"But thousands of miles of rural roads stand neglected because of limited resources."
It may seem unimportant on the surface but a Jan. 10 vote by the Missouri Highways and Transportation Commission will set the tone for tax spending on Missouri highways for years to come. At issue is whether the commission will continue to split all state tax money for highways evenly between the urban and rural areas or whether they will change that formula and allocate money where the "need" actually is the greatest. Like memories of the Clinton administration, the commission will first define "need."
Back exactly a decade ago, the state adopted a highway plan for spending. In that plan - approved by voters - more money went to the rural areas and less to the urban centers of St. Louis and Kansas City. But halfway into the spending plan the state realized the funds would not stretch to all of the projects and thus the 50-50 split was born. Now the commissioners will decide to either keep that spending split or arrive at a new formula.
The urban interests in Missouri are extremely powerful. Urban centers indeed have congestion problems and they need major dollars to solve those concerns. But thousands of miles of rural roads stand neglected because of limited resources. The traffic on those roads is much less than the urban centers but that doesn't diminish the need. Not especially to those of us in the rural areas.

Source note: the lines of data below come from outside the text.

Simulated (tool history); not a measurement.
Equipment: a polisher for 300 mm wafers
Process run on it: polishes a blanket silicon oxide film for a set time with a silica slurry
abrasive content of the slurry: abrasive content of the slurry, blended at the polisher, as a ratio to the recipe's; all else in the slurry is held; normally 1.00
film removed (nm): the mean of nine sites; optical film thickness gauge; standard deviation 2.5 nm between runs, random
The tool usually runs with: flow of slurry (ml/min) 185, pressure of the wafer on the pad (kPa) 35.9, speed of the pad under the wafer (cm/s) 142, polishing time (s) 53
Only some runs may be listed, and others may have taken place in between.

Since the original plan was adopted, Springfield has grown substantially and it now qualifies as an urban center in terms of transportation needs. That will compound the state's problem in arriving at a funding decision.
We can only hope that the rural areas will get their fair share. We believe many rural roadways have been ignored by state officials because we haven't complained as loudly as we should have. It's too late now but our hope is that the rural funding will not fall below the current level. To accept anything less would be a safety concern for rural areas and a gross injustice for rural residents.